All this is hardly news; it’s exhaustively documented. Then there’s the looming horizon of social and environmental acceptability. Offshore wind farms sprouting along French coasts? Brace for massive backlash and barrages of lawsuits. At best, expect yet more endless delays, cancellations, and outright abandonments.

The government knows this perfectly well—after all, its own environment and energy ministries commissioned a major study through the French Biodiversity Office (OFB). The Migralion study aimed to map how birds and bats use marine space amid surging human offshore activity in the Gulf of Lion. Surprise, surprise: the findings hardly cheerlead for wind turbines. They reveal projects plonked squarely across major migratory flyways, right at cruising altitude for large birds.
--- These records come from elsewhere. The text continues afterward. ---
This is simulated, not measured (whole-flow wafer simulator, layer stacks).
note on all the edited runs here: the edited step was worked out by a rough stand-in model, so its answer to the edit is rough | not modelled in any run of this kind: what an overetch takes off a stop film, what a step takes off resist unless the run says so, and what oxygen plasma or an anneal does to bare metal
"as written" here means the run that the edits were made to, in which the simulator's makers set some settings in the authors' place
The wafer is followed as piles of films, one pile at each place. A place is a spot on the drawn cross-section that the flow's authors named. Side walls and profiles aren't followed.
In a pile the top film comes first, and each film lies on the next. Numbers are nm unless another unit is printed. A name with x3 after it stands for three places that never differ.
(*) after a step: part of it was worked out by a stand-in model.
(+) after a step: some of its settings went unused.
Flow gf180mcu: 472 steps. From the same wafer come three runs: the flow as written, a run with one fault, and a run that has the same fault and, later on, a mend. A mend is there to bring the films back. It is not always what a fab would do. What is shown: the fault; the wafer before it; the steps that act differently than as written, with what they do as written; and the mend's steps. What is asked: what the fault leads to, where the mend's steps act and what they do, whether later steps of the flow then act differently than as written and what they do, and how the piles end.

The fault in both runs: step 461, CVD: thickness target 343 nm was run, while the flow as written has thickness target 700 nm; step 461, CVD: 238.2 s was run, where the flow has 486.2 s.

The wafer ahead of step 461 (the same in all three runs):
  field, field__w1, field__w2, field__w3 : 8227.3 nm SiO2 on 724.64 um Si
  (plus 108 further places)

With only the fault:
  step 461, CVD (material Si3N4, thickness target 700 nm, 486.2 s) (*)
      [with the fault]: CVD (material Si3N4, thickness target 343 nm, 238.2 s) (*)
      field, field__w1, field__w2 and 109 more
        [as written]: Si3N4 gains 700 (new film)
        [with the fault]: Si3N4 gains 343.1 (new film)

No wonder the Ligue pour la Protection des Oiseaux (LPO)—an NGO veteran winner of court battles—is up in arms. Its president, Allain Bougrain Dubourg, didn’t mince words:

“The Migralion report confirm the reckless haste with which commercial wind power generation projects are rammed through by the State. While a similar study, Migratlane, remains underway for the Atlantic, Channel, and North Sea coasts, Emmanuel Macron saw fit to reiterate at La Rochelle’s Sea Economy Conference his determination to streamline offshore wind deployment there. Yet that stretch of coastline lies along the East Atlantic Flyway—one of the world’s most vital migration corridors for birds, protected under the AEWA international agreement.”

As offshore wind projects multiply like rabbits, their backers and the government stumble forward blindly, feet-first into the unknown. The ECUME working group’s findings on cumulative environmental impacts from marine renewables? Still unpublished. Feedback from pilot floating farms (Gruissan, Leucate, Faramans)? Crickets. Oceanographic impact studies? Woefully thin. As one investigating commissioner bluntly told L’Eclaireur: “The core issue is pile-driving noise for marine mammals, but we have scant data—and nobody’s bothering with the rest of the marine fauna.”

It’s a safe bet the PPE’s glossy paper targets and soaring figures are little more than hot air. If they’re not, an even uglier problem looms: consumption isn’t keeping pace with this manic production push, so the grid faces inevitable—and worsening—saturation. Unless, of course, we play the other card: throttling nuclear output and curtailing renewables.

Nuclear stands to lose big— a confidential internal EDF report pegs the added cost at €4 billion annually. Renewables? They get off lightly: the foregone revenue from non-injected power is generously reimbursed by tax payers. Nothing short of a state-organized racket funding a non-sustainable market and lining the pockets of a few.

In short, this PPE is classic French policymaking: grandiose rhetoric masking improvised arithmetic, ideological fudge, and a willful blindness to reality. The only certainty? Higher bills, legal quagmires, and more dependence on fossil backups when the wind doesn’t blow and the sun doesn’t shine.